Spark and Databricks-Fundamentals and Architecture

In this article, we will deep dive into the fundamentals of spark, databricks and its architecture, types of databricks clusters in detail.

Spark:

An open source unified analytics engine for processing big data, created by founders of Databricks

Massive built-in parallelism i.e Distributed computing platform that comes with auto parallelism.
Easy to use i.e multilingual that supports Python, SQL, Scala, Java and R.
Unified engine to run streaming, data engineering and machine learning workloads.
Spark addresses the drawbacks of Hadoop such as incapable of In-memory processing.

Architecture:

Spark cluster is a collection of nodes, one driver node and one or more worker nodes. Each node is a virtual machine with at least 4 or more cores.

Driver Node: drives the processing and does not do any computations. It communicates with the cluster managers to allocate resources and identifies the number of jobs, stages and tasks to be created.

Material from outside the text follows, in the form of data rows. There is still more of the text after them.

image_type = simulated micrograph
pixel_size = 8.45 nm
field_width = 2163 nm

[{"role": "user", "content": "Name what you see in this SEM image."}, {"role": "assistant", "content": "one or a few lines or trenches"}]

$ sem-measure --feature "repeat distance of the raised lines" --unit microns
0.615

Worker Node: Each worker node consists of an executor that does the data processing. Each executor consists of 4 or more cores to execute the tasks. The executor returns the results to the driver and the driver returns that to the client.

Vertical scaling / Scale up can be done by increasing the number of cores in the virtual machine whereas horizontal scaling / scale out can be done by adding more number of worker nodes.

Spark Execution:

In the following example, spark achieves the parallelism by an action that divides the application into jobs, each job is divided into stages and each stage is divided into Tasks.

If the client submits the query SELECT * from SALES to a spark cluster and let’s assume the file size is 625 MB. Spark driver divides the file into 5 partitions and sends those to executors of each worker node to run the tasks in parallel as below automatically.

Databricks:

Databricks is a unified, open analytics platform for building, deploying, sharing, and maintaining enterprise-grade data, analytics, and AI solutions at scale.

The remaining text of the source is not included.